Writers are an odd breed. When we look like we’re lazing around, we’re probably creating some amazing ideas in our head. And when we look like we’re incredibly busy, we’re probably just facing the computer screen and staring into emptiness. I’m sure all of us identify with the all-too-familiar pain of opening up a blank word document and wondering ‘What next?”
Whether you write for a blog, a website, a magazine or that future bestseller, producing good quality content quickly is a basic requirement. You can’t take forever to submit a piece and you most certainly don’t want to put up shoddy work. To achieve that beautiful state of writing efficiency, it helps to have some hacks that’ll speed up the process without compromising on quality. After all, time is money! So here are some productivity hacks for writing that are guaranteed to make you smarter, faster and better!
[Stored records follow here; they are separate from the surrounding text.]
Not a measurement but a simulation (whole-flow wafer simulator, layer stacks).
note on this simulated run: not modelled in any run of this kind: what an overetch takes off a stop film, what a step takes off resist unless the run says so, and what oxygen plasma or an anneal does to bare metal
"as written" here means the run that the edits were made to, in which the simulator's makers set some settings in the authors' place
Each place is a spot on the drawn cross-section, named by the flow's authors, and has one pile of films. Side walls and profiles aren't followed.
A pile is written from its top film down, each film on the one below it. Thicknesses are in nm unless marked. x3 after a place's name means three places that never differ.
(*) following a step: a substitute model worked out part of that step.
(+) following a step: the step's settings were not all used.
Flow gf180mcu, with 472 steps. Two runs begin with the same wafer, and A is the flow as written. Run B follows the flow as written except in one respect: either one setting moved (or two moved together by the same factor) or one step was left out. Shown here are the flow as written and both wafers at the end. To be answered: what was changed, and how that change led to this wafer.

12 Productivity Hacks for Writing
1. Find your ‘Golden Hour’
When you write during your most productive time of the day, you’re sure to achieve much more in a shorter time period. For most people, early mornings are the best time to write. Many successful people use this ‘golden hour’ for some free writing – just write in a journal without any particular aim in mind. This will get those creative juices flowing and wake up all your senses so you’ll be ready for work.
2. Batch Schedule Writing Tasks
Batch scheduling is something most productivity gurus swear by. Batch scheduling refers to organizing your week’s total work into tasks of a similar nature, and tackling one area each day. As a writer, you may decide to reply to emails and consider new clients on Mondays, work on blog posts on Tuesday, submit content to websites on Wednesday and work on your novel on Thursday. Rather than spending an hour every day on each of these tasks, assigning a solid day to each one every week ensures they get your complete focus and you’ll be surprised at how much you can achieve in a week.
3. Start with Something
“Start writing, no matter what. The water does not flow until the faucet is turned on.” – Louis L’Amour
Ah, the blank document dilemma! It’s natural to feel hesitant before starting a new article or post, and this hesitation can waste valuable time. The best thing to do in this scenario is to just ‘turn on the tap’. Start with an outline of your subject, and then elaborate on the outline with whatever comes to mind – your first draft is ready!
4. Turn off Distractions
Distractions are the biggest enemies of creativity and productivity, making them the biggest enemies of a successful writer. And in today’s world of notifications and push messages, it can be incredibly difficult to focus. Our phones’ constant beeps are the biggest offenders, so either turn off notifications for all your apps or simply go the ‘surgical strike’ route – turn off your phone altogether.
5. Set a Timer
One of the biggest reasons people procrastinate is because the task in front appears too huge and time consuming. If you’ve managed to start somehow but are struggling to keep the momentum going, use the Pomodoro technique.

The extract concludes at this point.